By Gina Christian
Catholic News Service
PHILADELPHIA — A local Catholic college founded by Ukrainian women religious has teamed up with 15 other schools to confer honorary doctorates on Ukrainian President Volodymyr Zelenskyy.
Manor College in Jenkintown north of Philadelphia announced April 1 it will award an honorary doctor of humane letters degree to Zelenskyy, the first such degree for the school since its establishment in 1947 by the Sisters of the Order of St. Basil the Great.
Iryna Mazur, honorary consul of Ukraine in Philadelphia, will accept the degree at Manor’s May 12 commencement ceremony on behalf of Zelenskyy, whose leadership has garnered international acclaim since Russia launched a full-scale invasion of Ukraine Feb. 24.

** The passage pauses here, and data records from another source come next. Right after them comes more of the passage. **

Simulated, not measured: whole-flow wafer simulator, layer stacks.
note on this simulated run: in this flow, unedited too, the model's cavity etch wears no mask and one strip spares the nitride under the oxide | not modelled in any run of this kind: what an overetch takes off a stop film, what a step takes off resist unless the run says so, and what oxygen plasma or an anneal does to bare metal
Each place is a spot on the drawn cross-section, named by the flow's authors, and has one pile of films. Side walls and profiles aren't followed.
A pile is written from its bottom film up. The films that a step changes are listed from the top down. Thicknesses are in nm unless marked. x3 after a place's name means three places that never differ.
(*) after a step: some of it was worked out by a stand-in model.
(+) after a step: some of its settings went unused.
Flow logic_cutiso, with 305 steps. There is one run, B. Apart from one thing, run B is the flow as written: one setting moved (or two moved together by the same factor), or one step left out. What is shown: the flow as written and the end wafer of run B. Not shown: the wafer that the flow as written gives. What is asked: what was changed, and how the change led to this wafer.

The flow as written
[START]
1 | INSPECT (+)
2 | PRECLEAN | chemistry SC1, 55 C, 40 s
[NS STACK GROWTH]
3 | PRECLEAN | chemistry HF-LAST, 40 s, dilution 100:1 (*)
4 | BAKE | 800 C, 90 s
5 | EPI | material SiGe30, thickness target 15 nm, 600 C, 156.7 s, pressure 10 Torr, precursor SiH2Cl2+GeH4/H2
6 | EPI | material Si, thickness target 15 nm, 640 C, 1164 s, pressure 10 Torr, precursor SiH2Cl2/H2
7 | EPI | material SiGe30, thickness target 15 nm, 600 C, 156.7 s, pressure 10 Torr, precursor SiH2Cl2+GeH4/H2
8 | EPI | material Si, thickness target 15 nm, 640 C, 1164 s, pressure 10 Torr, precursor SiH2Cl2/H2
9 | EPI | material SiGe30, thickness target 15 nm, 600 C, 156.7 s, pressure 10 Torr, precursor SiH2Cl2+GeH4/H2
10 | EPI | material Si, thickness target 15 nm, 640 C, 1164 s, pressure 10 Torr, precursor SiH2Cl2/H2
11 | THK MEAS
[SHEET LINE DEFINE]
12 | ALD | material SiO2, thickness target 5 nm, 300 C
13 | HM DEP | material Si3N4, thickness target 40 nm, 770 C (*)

Fifteen other U.S. colleges and universities have joined Manor in granting Zelenskyy honorary degrees: Alvernia University and Chatham University, both in Pennsylvania; Alfred University, Bard College, Canisius College, Hilbert College, Hobart and William Smith Colleges, Keuka College, Le Moyne College, Rochester Institute of Technology and Utica University, all in New York state; Adrian College in Michigan; Lenoir-Rhyne University in North Carolina; and Shenandoah University and Virginia Wesleyan University, both in Virginia.
According to an April 1 statement from Manor College, the schools’ collective decision to award the degrees “appears to be a globally unprecedented move” — one fitting for a head of state who has defied expectations.
Born in 1978, Zelenskyy initially forged a successful career in film and television, producing 10 feature-length movies and winning dozens of awards while earning a degree in law from Kyiv National Economic University in Ukraine.
He foreshadowed his political career with a starring role in the 2015-2019 Ukrainian television series “Servant of the People” (“Sluga Naroda”), a satire in which a frustrated high school teacher is elected president after his rant against government corruption becomes a social media sensation.
Elected in 2019, Zelenskyy has sought to advance his nation’s growth as a democracy, despite ongoing Russian opposition since Ukraine gained independence from the former Soviet Union in 1991.
In 2014, Russia annexed Ukraine’s Crimean Peninsula, with Russian-backed separatists proclaiming “people’s republics” in the eastern regions of Donetsk and Luhansk. Over the next eight years, clashes, shelling and sniper attacks became common in eastern Ukraine, resulting in an estimated 14,000 to 15,000 deaths and about 1.5 million internally displaced persons.